A demonstrator makes a heart sign while protesting after curfew Sunday, May 31, 2020, in Minneapolis.Protests continued following the death of George Floyd, who died after being restrained by Minneapolis police officers on Memorial Day. (AP Photo/Julio Cortez)

It seems like an overly simple question for what must be a highly complicated, multipronged, very uncomfortable answer — but here goes: What needs to be changed?

I don’t ask this question hoping the answer will shut up the protesters because I don’t want the protesters to be quiet until we fully hear what they’re saying.

But I also know that 1,000 protesters will give 1,000 varied answers to that question — so I’m going to start with one voice: Sherrilyn Ifill.

In an article she wrote for Slate.com, Ifill, the head of the NAACP Legal Defense and Educational Fund, lays out some very actionable answers to the question of “what needs to be changed?”

While I don’t agree with everything she proposes, what’s very encouraging to me is that the majority of her suggestions are suggestions the majority of us can agree upon — so let’s start there.


Ms. Ifill wants a national database of police officers fired for misconduct and bar those bad cops from future employment in any law enforcement agency.

For those who don’t think the federal government should be deciding whom local departments can hire, they should reference her suggestion of withholding federal funds from local law enforcement agencies that hire bad cops or have suspicious levels of in-custody deaths.

She’d like to change police union contracts that shield officers from accountability for their misconduct and remove protections for officers who witness misconduct by their fellow officers and do nothing to stop it. 

Cops who don’t act to protect the lives of citizens from out-of-control officers also don’t deserve to wear a badge.

And Sherrilyn Ifill, a lawyer, would like to reform the legal concept of “qualified immunity.” That’s a legal defense that shields government officials from the consequences of their reasonable acts. People from across the political spectrum agree, however, that this immunity is too often extended to police officers who engage in unreasonable acts of violence.

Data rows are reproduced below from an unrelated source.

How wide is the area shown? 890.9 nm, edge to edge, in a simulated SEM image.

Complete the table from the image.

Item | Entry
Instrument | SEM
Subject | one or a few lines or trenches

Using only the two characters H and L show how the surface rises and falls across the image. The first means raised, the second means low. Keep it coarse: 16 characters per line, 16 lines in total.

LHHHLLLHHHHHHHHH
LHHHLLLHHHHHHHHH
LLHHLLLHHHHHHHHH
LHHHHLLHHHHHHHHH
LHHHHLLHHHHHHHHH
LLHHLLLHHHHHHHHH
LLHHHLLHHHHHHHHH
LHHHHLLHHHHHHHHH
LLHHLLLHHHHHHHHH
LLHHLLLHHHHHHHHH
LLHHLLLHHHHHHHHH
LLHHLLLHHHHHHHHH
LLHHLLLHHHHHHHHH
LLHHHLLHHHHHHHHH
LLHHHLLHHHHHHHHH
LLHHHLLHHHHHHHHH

But one action that Ms. Ifill would like to see taken is going to get a negative reaction. It’s what hundreds of people in downtown Phoenix were demanding Wednesday: a drastic reduction in police funding. 

Los Angeles Mayor Eric Garcetti says he wants to cut $150 million from his police department’s budget.

We might not be talking those same numbers here but, for years, there’s been talk of millions of dollars being cut from Arizona’s largest police department.

Ms. Ifill doesn’t suggest a drastic reduction in police funding because she doesn’t believe in public safety but because she has a vision of public safety that prioritizes social services, youth development, mental health, reentry support and what she calls meaningful provisions for homeless individuals. 

She says that most public safety issues and community conflicts don’t require the intervention of an armed officer. 

I wish we didn’t need armed officers and if we funded all the things that Ms. Ifill wants, maybe we could achieve a Utopian society where cops aren’t needed.

But in the meantime, I, like most Americans, want someone to show up when I call 911.

However, if we take her first (agreed-upon) suggestions to heart, maybe we can at least get to a Utopian-enough society where the cop who shows up is much more likely to be a good cop.